It’s been some time since I’ve written anything here, but a few days ago was the 12th anniversary of becoming physically disabled and I felt compelled to write a few comments here.
When your body starts to break down, but your brain keeps working as usual, you really spend a lot of time “stewing” about things. A lot of what I’m going to say here are naturally just generalizations, but I feel most are accurate and apply to people that are in constant pain with any disability.
Most people that can’t work want nothing more than to do so because that is what normal people do. Being a man and not being able to work is so depressing that you begin to feel useless and unnecessary. For 12 years, I’ve had people make jokes about me not having to work and basically being lazy. I’ve even had someone I care about very much, refer to me as “a friend without benefits”. I spend every day of my life trying to do what needs to be done, regardless of any pain I might be in. Not because I owe anyone, but because it makes me feel useful.
People with disabilities don’t want your sympathy or charity, they want your understanding. Don’t assume we don’t want to work because we generally work hard just to function normally and not to appear “disabled”. I play 5 different sports regularly, not because I feel wonderful, but by pushing my body as far as I can it makes me feel like I’m accomplishing something that most people do without thinking about. It makes me feel normal.
I have lived on pain meds every day for the past 12 years but the one thing that makes it acceptable for me is that no matter how bad it gets, there are thousands of people that have it much worse and that I should be thankful.
It wasn’t that many years ago that I couldn’t walk across a room without a cane, but because of hard work I can now function as close to normal that I can ever expect to be. But what causes more pain than I could ever experience in my body are the opinions and views of some close minded people. If you hate your job, do something about it…don’t take it out on someone that would do almost anything to be in your position.

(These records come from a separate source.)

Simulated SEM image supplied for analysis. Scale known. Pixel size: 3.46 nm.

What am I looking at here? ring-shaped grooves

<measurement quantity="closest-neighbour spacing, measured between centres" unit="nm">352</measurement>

I’m pretty sure if you suffered with pain every day, as well as depression and frustration, your 9-5 job would seem much easier to cope with.
Forgive me if this sounds like a rant, but I think it’s important. The way you treat anyone with a disability goes a long way to making their lives more bearable. Happy heads and hearts and finding a reason to smile will go a long way to making pain disappear. I feel you would have a hard time finding a person with a disability that wants special treatment in any way…but treating them as an equal and another human being can go so far in making them feel like they really DO have a purpose on this magnificent earth and that life really IS worth living…
That’s all for now…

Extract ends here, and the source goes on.